That market, which Sun calls the small and midsize enterprise (SME) space, is huge but has been largely ignored by Sun in the past, said Gary Grimes, the company's vice president of partner management and sales operations.

That has to change, and Sun will do it with channel partners, Grimes said.

"I think you can anticipate that we'll be doing a lot of work . . . over the next few months to try and put together a proposition for partners that makes sense there," he said.

A big part of Sun's SME push will come from new Intel-based servers running the Linux operating system the company plans to release in the near future, Grimes said. "That's a market that's best served by working through partners," he said.

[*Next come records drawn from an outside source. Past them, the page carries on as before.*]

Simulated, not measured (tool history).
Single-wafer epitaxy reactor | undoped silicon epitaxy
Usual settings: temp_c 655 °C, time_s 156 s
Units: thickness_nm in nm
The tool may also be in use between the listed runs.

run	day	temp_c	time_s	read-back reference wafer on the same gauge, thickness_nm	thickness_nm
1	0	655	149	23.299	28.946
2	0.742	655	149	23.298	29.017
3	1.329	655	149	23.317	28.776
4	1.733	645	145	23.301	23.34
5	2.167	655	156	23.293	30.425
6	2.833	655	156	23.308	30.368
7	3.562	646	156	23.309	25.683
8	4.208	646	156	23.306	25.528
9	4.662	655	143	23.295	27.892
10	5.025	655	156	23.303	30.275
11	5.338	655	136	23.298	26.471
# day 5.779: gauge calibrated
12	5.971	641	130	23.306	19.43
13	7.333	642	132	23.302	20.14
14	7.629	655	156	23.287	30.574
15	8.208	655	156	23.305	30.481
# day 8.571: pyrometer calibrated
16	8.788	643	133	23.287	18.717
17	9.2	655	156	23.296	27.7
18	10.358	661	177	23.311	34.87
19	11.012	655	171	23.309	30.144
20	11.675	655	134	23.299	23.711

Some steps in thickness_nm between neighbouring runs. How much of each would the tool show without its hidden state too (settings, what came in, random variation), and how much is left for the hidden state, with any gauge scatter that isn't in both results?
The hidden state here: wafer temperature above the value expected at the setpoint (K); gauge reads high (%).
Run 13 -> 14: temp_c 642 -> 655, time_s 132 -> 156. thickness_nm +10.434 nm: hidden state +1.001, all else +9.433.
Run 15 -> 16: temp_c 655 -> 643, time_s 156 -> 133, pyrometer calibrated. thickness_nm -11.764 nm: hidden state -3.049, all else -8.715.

Whether that means Sun will look to recruit solution partners for the SME space remains to be seen, Grimes said. The SME solution provider doesn't fit the profile of Sun's traditional partners, which typically focus on consulting and building infrastructures. "If they're not ready, willing or able to pick it up, then obviously we're going to have to think about expansion in some fashion," he said.

>> Sun looking to work with small VARs or drive more business to larger ones--or a combination of both.
>> Push revolves around Intel-based servers and Linux.

>> Some see move as continuation of battle with Microsoft.


Masood Jabbar, executive vice president of global sales operations at Sun, said he sees opportunity in opening up to smaller solution providers.

"It'll probably be a mix of some of our current solution providers [and verticals that are actually fairly large in terms of their coverage model," Jabbar said. "They have the knowledge, the depth and breadth, as well as the reach towards the small and midsize enterprises. So it'll be a combination of vertical specialists plus the smaller solution providers playing [in niches."

Sun's moves into the Linux space will be interesting, said Ed Gogol, director of enterprise systems at Solarcom, a Norcross, Ga.-based solution provider.

"We see Linux mainly for Web servers. Lots of them. It might make sense to replace them with Sun," Gogol said.

Sun has to move into the SME space, and its current solution providers can sell the vendor's products there. Still, most won't because the margins aren't there, said Jamie Holzkamp, director of Sun systems and services at Forsythe Solutions Group, Skokie, Ill.

Even so, Holzkamp praised Sun's SME efforts,even the vendor's signing of direct marketers such as Insight Enterprises and CDW Computer Centers,as a way to battle Microsoft.

"Sun's problem is incursions in the low end of the Sun space by Microsoft," Holzkamp said. "They can't hit those low prices. The move to CDW and Insight was something they needed to do," he said. "Sun is a scrappy fighter. But it's seeing its hold on the Unix space being eaten away. So CDW doesn't hurt us. It may help, because it might help Unix get a foothold in such customers. If those customers want to migrate upstream, they can move to the traditional channel, at least in theory."

Small businesses tend to consume as much time as enterprise customers, said Jim Quasius, executive vice president at Gateway Computer Associates, a St. Petersburg, Fla.-based Sun solution provider. "We once did a $20,000 security solution and spent more time than normal, just to make $5,000," he said. "But the customer is happy, and referenceable. It could lead to future business."

Sun executives in February said the vendor would enter the "Lintel" space with a series of Intel-based servers running Linux. Although the company has yet to unveil the products, plans for the their manufacturing and launch are already in place.

The SME space in the United States is "probably the single-largest GDP on the planet, if you want to measure it in GDP terms," Jabbar said. "And it's obviously attractive to us. It is being dominated by either time sharing or very small VARs who are very application-specific."